On Mon, 2011-03-28 at 11:15 -0700, givemecode wrote:
> I modified a for loop in a makefile that looked like this:
> 
>       @for f in $(DRV_GEN_HEADER) ; do echo "#include \""$$f"\"" >> $@ ; done
> 
> which puts the output of echo into a new file I sepcified.
> 
> changed to this:
> 
>        @for f in $(INCLUDE_DIR)/%.h); do \
>          echo "#include \""$$f"\""; \
>         done > '$@'
> 
> which does the same thing but the writing is done after the loop completes
> (I think). Can someone please explain the difference and why it works?

This is a question about shell programming, not about makefiles and is
probably better asked in help list for shell hacking.

However, I can answer it for you :-)

Note that the latter does NOT do all the writing after the loop
completes.  The file is written to, one line at a time, just as in the
first example.

The first example says for each file, echo this one line and append it
(hence ">>" which is append) to the file $@.
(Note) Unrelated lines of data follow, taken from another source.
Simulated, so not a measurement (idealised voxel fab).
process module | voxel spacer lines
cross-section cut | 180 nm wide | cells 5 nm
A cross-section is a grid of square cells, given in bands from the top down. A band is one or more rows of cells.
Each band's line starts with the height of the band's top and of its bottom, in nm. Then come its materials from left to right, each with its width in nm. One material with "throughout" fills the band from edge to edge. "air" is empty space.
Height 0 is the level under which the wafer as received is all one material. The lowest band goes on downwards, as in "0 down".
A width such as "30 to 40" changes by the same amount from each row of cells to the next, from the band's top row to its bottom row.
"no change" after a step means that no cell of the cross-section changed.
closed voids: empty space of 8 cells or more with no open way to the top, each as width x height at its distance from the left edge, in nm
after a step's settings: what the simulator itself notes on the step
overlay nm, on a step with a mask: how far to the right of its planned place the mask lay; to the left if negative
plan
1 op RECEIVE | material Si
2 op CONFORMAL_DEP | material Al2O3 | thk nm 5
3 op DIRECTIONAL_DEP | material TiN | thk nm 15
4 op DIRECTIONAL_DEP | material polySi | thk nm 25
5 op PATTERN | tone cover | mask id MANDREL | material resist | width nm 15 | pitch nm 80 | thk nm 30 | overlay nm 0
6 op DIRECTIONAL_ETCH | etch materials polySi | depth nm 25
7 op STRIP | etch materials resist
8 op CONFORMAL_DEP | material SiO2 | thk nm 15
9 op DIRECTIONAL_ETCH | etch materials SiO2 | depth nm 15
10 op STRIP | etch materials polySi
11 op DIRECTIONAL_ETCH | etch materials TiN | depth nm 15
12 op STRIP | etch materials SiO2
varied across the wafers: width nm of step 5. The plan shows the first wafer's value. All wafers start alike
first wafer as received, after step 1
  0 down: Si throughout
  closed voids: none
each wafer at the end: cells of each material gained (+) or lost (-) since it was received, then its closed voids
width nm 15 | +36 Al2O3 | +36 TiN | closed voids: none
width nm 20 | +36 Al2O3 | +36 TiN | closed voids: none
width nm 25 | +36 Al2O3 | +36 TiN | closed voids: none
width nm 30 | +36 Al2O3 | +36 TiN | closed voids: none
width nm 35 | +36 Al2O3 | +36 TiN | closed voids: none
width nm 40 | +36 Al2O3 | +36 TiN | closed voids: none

The second example says, for each file echo this one line, and redirect
all output from all commands run inside the for-loop to overwrite the
file $@ (hence ">" which is overwrite--i.e., truncate and write from
scratch).

Some differences between the two:

     1. If the file $@ exists before the command is invoked, then the
        first version will append the new content to the
        already-existing content... this is probably not what you want
        in this situation.  The second version will always recreate the
        file from scratch.
     2. If you wanted to print some content to stdout and some to the
        file, then you have to use the first version because the second
        version will put all stdout from all commands in the for loop
        into the file (well, you can play fancy tricks with file
        descriptors but it's hardly worth it).